MIAMI GARDENS, Fla. -- Long before Saints head coach Sean Payton sent Gregg Williams two jars of peanut butter, saltine crackers and a glass of sand for breakfast Tuesday morning -- all the better to keep him from creating more bulletin board fodder with his mouth on Super Bowl media day -- the first-year New Orleans defensive coordinator walked in the door of the team complex last offseason talking about more than just delivering "remember-me hits'' on opposing quarterbacks.

"He came in and he made us obsessed about takeaways,'' Saints strongside linebacker Scott Fujita said. "Obsessed. Every day in practice we're the crazy team that's picking up every loose ball, every incomplete pass, and returning it for a touchdown. If opposing teams could watch the way we practiced, they'd probably think we absolutely lost our minds. But now the obsession has become a habit.''

A winning habit. If you want the short answer of how the Saints went from being a 7-9 and 8-8 team in 2007-08, to this year's "turnaround'' 15-3 NFC champions, it has everything to do with Williams and his relentless emphasis on creating turnovers. The Saints last season featured the NFL's top-ranked passing game. But the 2008 New Orleans defense didn't do its part, giving up a bevy of big pass plays, blowing fourth-quarter leads and finishing 22nd overall with a minus-4 turnover ratio. And that's the recipe for a .500 team.

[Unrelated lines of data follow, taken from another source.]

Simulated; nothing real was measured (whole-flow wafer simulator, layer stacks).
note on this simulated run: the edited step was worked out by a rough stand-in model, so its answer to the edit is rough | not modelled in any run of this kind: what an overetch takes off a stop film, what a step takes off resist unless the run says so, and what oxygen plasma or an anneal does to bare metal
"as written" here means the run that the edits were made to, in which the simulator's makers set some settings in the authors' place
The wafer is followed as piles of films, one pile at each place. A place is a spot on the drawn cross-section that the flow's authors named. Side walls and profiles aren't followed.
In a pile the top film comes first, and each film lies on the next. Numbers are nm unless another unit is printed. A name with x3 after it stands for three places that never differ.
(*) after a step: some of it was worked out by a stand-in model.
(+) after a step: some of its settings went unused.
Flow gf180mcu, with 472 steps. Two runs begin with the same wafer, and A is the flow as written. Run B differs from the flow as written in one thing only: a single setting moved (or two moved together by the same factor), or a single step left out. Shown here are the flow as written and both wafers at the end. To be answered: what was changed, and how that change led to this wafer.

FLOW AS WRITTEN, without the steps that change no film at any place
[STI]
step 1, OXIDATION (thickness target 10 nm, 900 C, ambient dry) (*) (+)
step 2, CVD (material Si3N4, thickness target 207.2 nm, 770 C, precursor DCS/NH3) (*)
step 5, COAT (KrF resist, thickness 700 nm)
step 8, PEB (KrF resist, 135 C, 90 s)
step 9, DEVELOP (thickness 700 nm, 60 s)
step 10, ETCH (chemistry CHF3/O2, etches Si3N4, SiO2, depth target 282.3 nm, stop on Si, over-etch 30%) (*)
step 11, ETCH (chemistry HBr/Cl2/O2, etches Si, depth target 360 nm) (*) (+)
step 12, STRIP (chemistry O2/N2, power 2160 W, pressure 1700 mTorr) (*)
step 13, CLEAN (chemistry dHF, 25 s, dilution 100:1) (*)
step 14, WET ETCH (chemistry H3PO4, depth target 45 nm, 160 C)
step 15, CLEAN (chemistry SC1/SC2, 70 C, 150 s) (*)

But enter Williams, the tough-talking former Jaguars defensive coordinator Payton lured away from Jacksonville after just one season, in part because the Saints head coach was willing to give up $250,000 of his own salary as a pot-sweetener. You can't argue with the results:

• After last year's minus-4 turnover ratio, New Orleans was plus-11 in turnovers this season, third best in the NFL behind only Green Bay (plus-24) and Philadelphia (plus-15).

• The Saints had 39 takeaways, second most in the league behind the Packers' 40. New Orleans' 26 interceptions ranked third, and were 11 more than its team total in 2008. This year's Saints nearly doubled their takeaway total of last season (22).

• New Orleans led the NFL in defensive touchdowns with eight this season, and scored 141 points after takeaways, tied for the league high with Green Bay. The Saints have seven takeaways in its two playoff games, making them a league-best plus-6 in the turnover department this postseason.

• The Saints defense gave up a league-low 48 points in the fourth quarter in the regular season, and improved dramatically in the red zone, surrendering touchdowns just 39.3 percent of the time (22 on 56 possessions) to rank second overall.

"Right now it looks like a pretty good investment, doesn't it?'' said Fujita, of the unusual out-of-pocket enticement Payton made to land Williams. "The problem to me in the past here was clear -- we weren't creating any turnovers. We hovered around the .500 mark the past two years, but you felt like we were a lot better than that. Knowing, 'Hey, we've got to take the ball away more,' that's the bottom line. So many people get caught up in being a top-five ranked defense, but some of those yardage stats really aren't all that important. But if you take the ball away, you're going to be pretty damn good.''

Takeaways are indeed the impact component on defense. The Saints defense ranked a lowly 25th in yards allowed this season (357.8 per game), but who cares when you're winning, and often winning easily, thanks in part to a defense that scores and sets up your offense with a steady supply of short fields? The Saints offense led the league in scoring this season with a franchise-record 510 points, and the defense was no mere bystander in that accomplishment.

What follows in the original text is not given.